Happy Thirsty Thursday Folks…well, at least that’s what I am calling it today as I’d love a glass of wine right about now…I know, I know, it’s morning but it’s “happy hour” somewhere. So Ms. Gina @ Fitnessista wrote a great post on Tuesday regarding Pinterest and that got me thinking after I was skimming through my Facebook posts, why do people feel to “compare” or at least what a “pat on the back” via social media. I thought that after I got married and had Keely that the comparing would stop but I think it has gotten worse!
While I was pregnant, I made a promise to not post bump pictures on Facebook, it wasn’t really my thing. I didn’t want people to interrupt it as, “look at me, I am all belly and look great.” Now, if I would’ve had my blog back then, then yes, I probably would’ve done monthly updates but some people go crazy on Facebook with belly pictures (bare ones on top of it). I hate coming across as judgmental and I don’t feel like I am but I think some need to watch how they come across on social media sites.
I would read & look at pictures of other pregnant ladies and never compared myself to them. I loved my pregnant body. I only gained 24 pounds which was perfect for my body & Keely. I never looked at the scale or got worried at the number as I knew the number was going up because of a baby growing in my belly. I actually miss being pregnant as I had a rather good experience, now labor, well that’s a different story…LOL
Now fast forward to Keely being born…WOW, holy comparing. Again, I promised myself I wasn’t going to brag about how Keely was sleeping through the night at 4 weeks or how pumping was going so well. Just not my thing. If family or friends were to ask me, I’d mention it but try not to brag at all. Did I post pictures of Keely on Facebook, yes, because I just love her so much and wanted to show family & friends that we don’t see often pictures of her.

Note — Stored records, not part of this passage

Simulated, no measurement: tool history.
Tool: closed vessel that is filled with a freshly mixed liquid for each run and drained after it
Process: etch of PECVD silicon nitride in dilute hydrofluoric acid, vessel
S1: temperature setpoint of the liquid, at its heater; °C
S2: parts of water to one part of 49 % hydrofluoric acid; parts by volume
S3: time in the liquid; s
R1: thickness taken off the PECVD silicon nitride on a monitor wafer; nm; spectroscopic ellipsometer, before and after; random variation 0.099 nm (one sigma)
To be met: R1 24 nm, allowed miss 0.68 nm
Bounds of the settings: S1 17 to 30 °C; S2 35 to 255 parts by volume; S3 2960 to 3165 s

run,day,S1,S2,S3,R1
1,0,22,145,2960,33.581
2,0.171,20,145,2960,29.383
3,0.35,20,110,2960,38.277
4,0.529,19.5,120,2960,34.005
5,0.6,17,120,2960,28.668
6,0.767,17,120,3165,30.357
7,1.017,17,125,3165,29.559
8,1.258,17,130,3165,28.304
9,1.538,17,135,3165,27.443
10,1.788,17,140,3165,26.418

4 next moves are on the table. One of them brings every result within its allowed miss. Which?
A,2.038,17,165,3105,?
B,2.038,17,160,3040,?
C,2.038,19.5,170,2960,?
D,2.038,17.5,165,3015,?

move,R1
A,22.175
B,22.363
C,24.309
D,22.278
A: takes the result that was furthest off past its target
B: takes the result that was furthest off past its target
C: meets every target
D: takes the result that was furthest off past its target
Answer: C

I feel that when she got a little older is when the comparing got even worse. Again, I am just not one to post things or brag about things. I get that Moms are excited about little things their little ones do but when every day you are posting something, it makes me think, “do you want an award or something?” Everybody is different being child or adult and we all grow & learn differently. Just because it may be happening, working, etc for you doesn’t mean it works for everyone. Yes, I am so happy with how Keely is as a little person and I will post pictures of her but I understand that she is different from me, Bob and all of us. She is her own person and is learning everyday about things. When we hit a new milestone or she learns something new, I tell my mom and Bob and anyone that may ask.
I really hope I didn’t offend anyone with this post but it’s something that always needs addressing as social media can lead to miscommunication & trouble. We all care for each other and are happy when good things are happening but all I say is watch how you write it. You never know if someone else is being offended by it or comparing themselves to your experience as it will be different for them as again, everyone is different and that’s what makes the world a great place.
Your turn: have you fallen into the social media comparison trap?